The Danger of Worshiping "Worship"
There are probably many things that come to mind when we hear that word. For most believers I would imagine there are immediate thoughts of our church’s team of musicians. Perhaps we recall memories of powerful moments as they led us in song. Or we may picture a gathering of worshipers in a living room singing together and enjoying God’s presence. It could also be that we think of the latest praise album that was released with our new favorite new song on it.
In the last 40 years or so we have experienced massive growth in marketable worship music. This movement seems to be constantly expanding as thousands of new albums are released every year. Worship music has developed so much in fact that it has become its own genre. It is not only categorized as such but has also developed its own consistent sound, dynamic, launguage and form. Worship music has become easily identifiable even before hearing the lyrics.
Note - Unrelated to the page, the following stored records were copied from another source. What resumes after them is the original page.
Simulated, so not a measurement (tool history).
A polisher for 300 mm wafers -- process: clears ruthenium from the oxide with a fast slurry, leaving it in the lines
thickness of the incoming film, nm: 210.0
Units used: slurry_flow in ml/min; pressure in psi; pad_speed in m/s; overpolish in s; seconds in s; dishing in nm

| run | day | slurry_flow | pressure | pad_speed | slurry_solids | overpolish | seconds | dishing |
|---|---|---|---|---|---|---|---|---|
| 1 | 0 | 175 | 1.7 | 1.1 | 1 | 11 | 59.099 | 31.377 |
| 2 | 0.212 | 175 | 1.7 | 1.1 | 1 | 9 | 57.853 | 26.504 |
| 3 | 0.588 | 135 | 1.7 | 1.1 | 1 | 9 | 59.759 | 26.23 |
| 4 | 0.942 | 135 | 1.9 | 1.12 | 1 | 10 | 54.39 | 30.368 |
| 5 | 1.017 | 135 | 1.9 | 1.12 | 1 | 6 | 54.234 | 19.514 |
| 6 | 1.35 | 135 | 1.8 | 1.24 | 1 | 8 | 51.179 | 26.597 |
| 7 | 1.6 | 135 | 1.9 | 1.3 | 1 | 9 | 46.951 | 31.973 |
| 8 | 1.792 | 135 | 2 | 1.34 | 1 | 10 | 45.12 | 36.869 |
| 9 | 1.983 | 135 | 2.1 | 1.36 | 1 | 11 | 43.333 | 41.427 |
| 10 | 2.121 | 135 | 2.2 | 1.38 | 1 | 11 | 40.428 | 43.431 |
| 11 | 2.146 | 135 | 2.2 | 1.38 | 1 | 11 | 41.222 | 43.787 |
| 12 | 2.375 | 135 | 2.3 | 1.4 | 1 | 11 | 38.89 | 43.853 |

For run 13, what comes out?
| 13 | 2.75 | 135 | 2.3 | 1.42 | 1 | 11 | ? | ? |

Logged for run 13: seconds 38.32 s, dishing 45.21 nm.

We should be excited about the amount of music that is being written, recorded and released. These songs are filled with powerful declarations of truth and they become our anthems, declarations and prayers. There have been many seasons of my own life that have been marked by specific songs that God has used to encourage me. However, it’s important for us, as worshipers, to understand that music is not the only form of worship. In fact, music isn’t even the most important form of worship.
It may surprise you to learn that none of the words that are translated as “worship” in scripture have music in their definition. The most prominent words in the Old Testament for worship actually mean to bow or to serve. The word that is most used in the New Testament for worship, proskuneo, has several meanings. My two favorites are, “to kiss the hand in reverence” and “as a dog is at its masters side”. Notice how none of those are musical? The truth is that what mostly happens when we gather together for corporate “worship” is actually what scripture defines as “praise”. There are seven Hebrew words for praise. They are beautifully laid out and defined in a book that was recently released by Darren Whitehead and Chris Tomlin called Holy Roar. I highly recommend it.
The point is that worship and praise are not the same thing. You may be wondering why that matters. You may even be thinking that it’s simply semantics and it isn’t worth paying attention to. However, semantics do matter because our words create culture. Right now a large portion of christian culture has an incorrect understanding of what worship is because we have created a culture where worship is defined as music. But worship is not music. If our definition of worship doesn’t line up with God’s, how can we be sure that we are actually worshiping Him? And if we aren’t worshiping Him, what is it exactly that we are worshiping? I believe that without a course correction the church at large is in danger of creating a culture where we are worshiping “worship”.
The Bible gives us a pretty clear definition of worship; it’s your life.
“Therefore, I urge you, brothers and sisters, in view of God’s mercy, to offer your bodies as a living sacrifice, holy and pleasing to God—this is your true and proper worship.”
I think the common mistake we make is in confusing our life of worship with our expression of worship. Worship is surrender, it is obedience, it is devotion. These are words that must be lived. They can not be in statement or song alone. They must have action to back them up or they are empty and meaningless. It’s like when a congregation sings songs about dancing but no one dances or when we sing songs about bowing down but no one actually does it. Singing it isn’t the same thing as doing it. This gets even more serious when we are singing about following God anywhere, surrendering all, trusting Him or giving Him our whole life but then as soon as we leave the “worship” service we don’t actually follow through with any of the words we sang. Are we actually worshiping Him or simply singing some nice songs?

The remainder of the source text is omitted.